Orbital Sciences cast about for other markets. They examined small satellite systems for communications and other applications, correctly anticipating a major market trend. When they found that the available launchers for small satellites made some of the economics doubtful, they set about to build the Pegasus launch vehicle.

By converting the Transfer Orbit Stage to work with the Titan launch vehicle, Orbital Sciences salvaged some of that business opportunity. After their success with the first Pegasus launch, they went public. Getting into launch services in a big way, they acquired the suborbital launch services company Space Data.

Other companies dependent on the shuttle for launch services shifted their business to Arianespace. Suddenly, the Ariane was carrying more than half the world's commercial satellites into orbit. Market dominance shifted permanently away from the United States, due in large part to the original, inept shuttle policy. Making the shuttle the only US launch vehicle, shutting down the expendable launch vehicle production lines, and sabotaging the efforts of Truax, Hudson, Hannah, and other space transportation entrepreneurs was NASA's idea of a good approach. NASA proved its policy failure with Challenger and the aftermath thereof. The loss to American industry is measured in billions of dollars.

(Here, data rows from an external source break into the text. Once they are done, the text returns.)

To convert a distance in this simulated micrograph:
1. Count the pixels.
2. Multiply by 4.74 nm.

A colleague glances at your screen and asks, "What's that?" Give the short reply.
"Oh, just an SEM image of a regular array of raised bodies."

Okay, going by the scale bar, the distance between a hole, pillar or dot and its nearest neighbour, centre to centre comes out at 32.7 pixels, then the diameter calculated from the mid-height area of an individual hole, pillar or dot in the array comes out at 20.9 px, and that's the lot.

Therefore, it is necessary that government involvement in the space arena be consistent. Whatever obstacles that governments place in the way of industry will be bounced over and around. As Thoreau notes in Civil Disobedience, "Trade and commerce, if they were not made of India rubber, would never manage to bounce over the obstacles which legislators are continually putting in their way; and, if one were to judge these men wholly by the effects of their actions, and not partly by their intentions, they would deserve to be classed and punished with those mischievous persons who put obstructions on the railroads."

The problem arises, and is magnified in an emerging industry, when the government moves the obstacles around too frequently. In America, that seems to be the case every two years or less as Congress shifts about its political winds, blowing ill fortune wherever it turns.